An H-6K strategic bomber crossed the First Island Chain for the first time by passing through the Bashi Channel between Taiwan and the Philippines in March of 2015. In November of that year, four H-6Ks accompanied by one Shaanxi Y-8 and one Tupolev Tu-154 transport aircraft flew through the Miyako Strait between Okinawa Island and Miyako Island. Both of those flights reportedly flew 1,000 km away from China’s coast. A 2018 U.S. Department of Defense (DoD) report stated that during those flights the bombers flew “within LACM [land-attack cruise missile] range of Guam”.

The first H-6K flight into the South China Sea “likely” occurred in May of 2016 and crossed over Fiery Cross Reef in the disputed Spratly Islands. The second flight, which passed over the disputed Scarborough Shoal, occurred in July of 2016, just four days after the Permanent Court of Arbitration (PCA) ruled against China’s territorial claims in the South China Sea.
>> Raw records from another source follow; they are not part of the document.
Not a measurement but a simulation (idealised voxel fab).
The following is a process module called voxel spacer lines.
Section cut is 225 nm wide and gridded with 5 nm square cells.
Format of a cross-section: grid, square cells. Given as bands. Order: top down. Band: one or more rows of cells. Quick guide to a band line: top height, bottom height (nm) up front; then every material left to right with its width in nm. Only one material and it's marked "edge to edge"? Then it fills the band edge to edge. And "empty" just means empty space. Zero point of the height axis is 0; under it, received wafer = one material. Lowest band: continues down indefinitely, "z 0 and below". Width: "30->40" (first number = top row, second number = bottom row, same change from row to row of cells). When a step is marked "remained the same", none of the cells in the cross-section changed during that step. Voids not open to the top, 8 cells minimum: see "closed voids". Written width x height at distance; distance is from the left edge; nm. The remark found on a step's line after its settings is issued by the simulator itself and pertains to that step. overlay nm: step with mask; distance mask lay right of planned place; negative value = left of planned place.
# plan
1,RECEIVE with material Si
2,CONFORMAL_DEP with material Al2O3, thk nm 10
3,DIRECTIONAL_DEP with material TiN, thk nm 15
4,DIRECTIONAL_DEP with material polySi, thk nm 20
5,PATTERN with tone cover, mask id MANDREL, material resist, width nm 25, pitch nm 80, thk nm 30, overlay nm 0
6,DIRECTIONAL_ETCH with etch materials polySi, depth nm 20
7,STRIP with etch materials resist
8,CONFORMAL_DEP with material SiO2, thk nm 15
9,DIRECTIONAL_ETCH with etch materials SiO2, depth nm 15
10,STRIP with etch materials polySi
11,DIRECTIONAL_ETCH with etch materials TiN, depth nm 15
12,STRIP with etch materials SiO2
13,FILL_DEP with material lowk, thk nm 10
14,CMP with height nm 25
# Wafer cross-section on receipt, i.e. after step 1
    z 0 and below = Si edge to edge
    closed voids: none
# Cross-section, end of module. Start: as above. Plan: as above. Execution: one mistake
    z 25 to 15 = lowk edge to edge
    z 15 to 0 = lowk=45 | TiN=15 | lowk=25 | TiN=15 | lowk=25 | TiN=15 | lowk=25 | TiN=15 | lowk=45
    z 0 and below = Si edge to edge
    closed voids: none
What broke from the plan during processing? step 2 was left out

After H-6Ks passed by Taiwan on several previous flights, they began circumnavigating the island in November of 2016. According to the RAND report, the PLAAF has conducted at least 14 such flights around the island, some of which included support-aircraft. On at least two occasions the support-aircraft included Sukhoi Su-30, Chengdu J-10, and Shenyang J-11 fighter jets for at least part of the journey, but the fighters broke away from the bombers and other aircraft before approaching Taiwan.

The initiation and rising operational tempo of PLAAF bomber flights is notable because it demonstrates a new capability designed to challenge U.S. military operations and threaten U.S. allies and partners. Bombers are yet another aspect of Beijing’s growing power projection capabilities that will complement its expanding maritime and missile capabilities. — Derek Grossman et al., “Chinas Long-Range Bomber Flights: Drivers and Implications“, RAND Corporation, 2018, p. 1.

 
Disputes over Taiwan and the South China Sea
Strategic signaling and external propaganda are undoubtedly two purposes of the flights, especially in regard to China’s regional rivals and territorial disputes, such as the Spratly Islands and Taiwan, which China still views as a breakaway province. For instance, the PLAAF released images of H-6K bombers flying over disputed waters for the first time in the days following the July 2016 PCA ruling against China.

According to the DoD, in the event of a conflict between China and Taiwan and its allies, H-6Ks could conduct “shorter-range strikes targeting eastern Taiwan from all directions”. Beijing has not been subtle about flaunting its military prowess at Taiwan. After H-6Ks bombers accompanied by Su-30 and J-11 fighters and several support-aircraft circumnavigated Taiwan from north to south in December of 2017, a PLAAF spokesperson referred to the flight as an “island encirclement patrol” and said the PLAAF was “an important force for effectively shaping the situation, controlling crises, containing war, and winning wars” (see also video from the Chinese state television broadcaster CCTV below). The RAND report notes that a post on the PLAAF’s official Weibo account that featured images of the bombers passing near Taiwan suggested they were in Chinese territory, an allusion to China’s claim that Taiwan is still a province of China (Derek Grossman et al., p. 22).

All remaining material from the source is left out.